Today's headline in the SCMP Business section:


HK the world's most expensive for luxury rents

Demand lifts top-end rents 15pc, with unfurnished 3-BR unit costing an average of US$11,813 a month


Yer, ah, what planet is that on? And what crazy company would pay such an extravagent rent?

(Whatever co they may be, don't give them your business, since they may be gouging you to pay such ridiculous housing allowances)


Other sources, more local to HK, have written about falling rents, so I am mystified by the ECA.


ECA says: they are "concentrating on areas and unit types commonly sought by expatriate employees." Could it be that ECA is listening too much to a few over-priced estate agents, who deal only with some head-in-the-clouds landlords?


The article makes this claim:

"A significant proportion of the local population (has been) unable to buy property dfue to steep increases in property prices, is looking to rent instead."

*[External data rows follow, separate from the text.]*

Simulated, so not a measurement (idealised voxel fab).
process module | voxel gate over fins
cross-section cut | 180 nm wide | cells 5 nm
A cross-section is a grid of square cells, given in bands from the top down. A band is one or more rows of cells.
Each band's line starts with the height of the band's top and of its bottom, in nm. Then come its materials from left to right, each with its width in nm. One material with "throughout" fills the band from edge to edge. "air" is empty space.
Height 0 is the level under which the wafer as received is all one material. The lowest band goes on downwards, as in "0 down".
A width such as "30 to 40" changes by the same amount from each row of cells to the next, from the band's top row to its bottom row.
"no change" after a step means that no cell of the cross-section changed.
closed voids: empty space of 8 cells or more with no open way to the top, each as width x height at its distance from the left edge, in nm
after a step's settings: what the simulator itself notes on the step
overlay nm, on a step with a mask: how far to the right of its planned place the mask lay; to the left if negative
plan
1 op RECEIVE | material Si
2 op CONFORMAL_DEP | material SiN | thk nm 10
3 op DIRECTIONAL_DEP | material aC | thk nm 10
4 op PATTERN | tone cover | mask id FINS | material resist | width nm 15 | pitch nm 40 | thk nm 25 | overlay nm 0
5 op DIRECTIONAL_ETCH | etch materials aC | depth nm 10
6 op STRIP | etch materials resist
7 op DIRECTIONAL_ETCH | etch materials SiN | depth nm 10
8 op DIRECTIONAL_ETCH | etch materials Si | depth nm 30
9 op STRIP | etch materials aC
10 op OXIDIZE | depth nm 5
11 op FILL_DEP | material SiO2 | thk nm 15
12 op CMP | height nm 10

"This has put renewed pressure on the already limited supply of rental property here, resulting in these large rent increases."


Huh?

I suppose you could have made such a claim 6-9 months ago, but not now.


This very dated market appraisal suggests that any report from ECA is useless. They have totally undermined their usefulness to all but a few agents who are still trying to ramp HK propeerty prices and rents.


This report even makes the normally ebulliant Ms. Sage seem sage.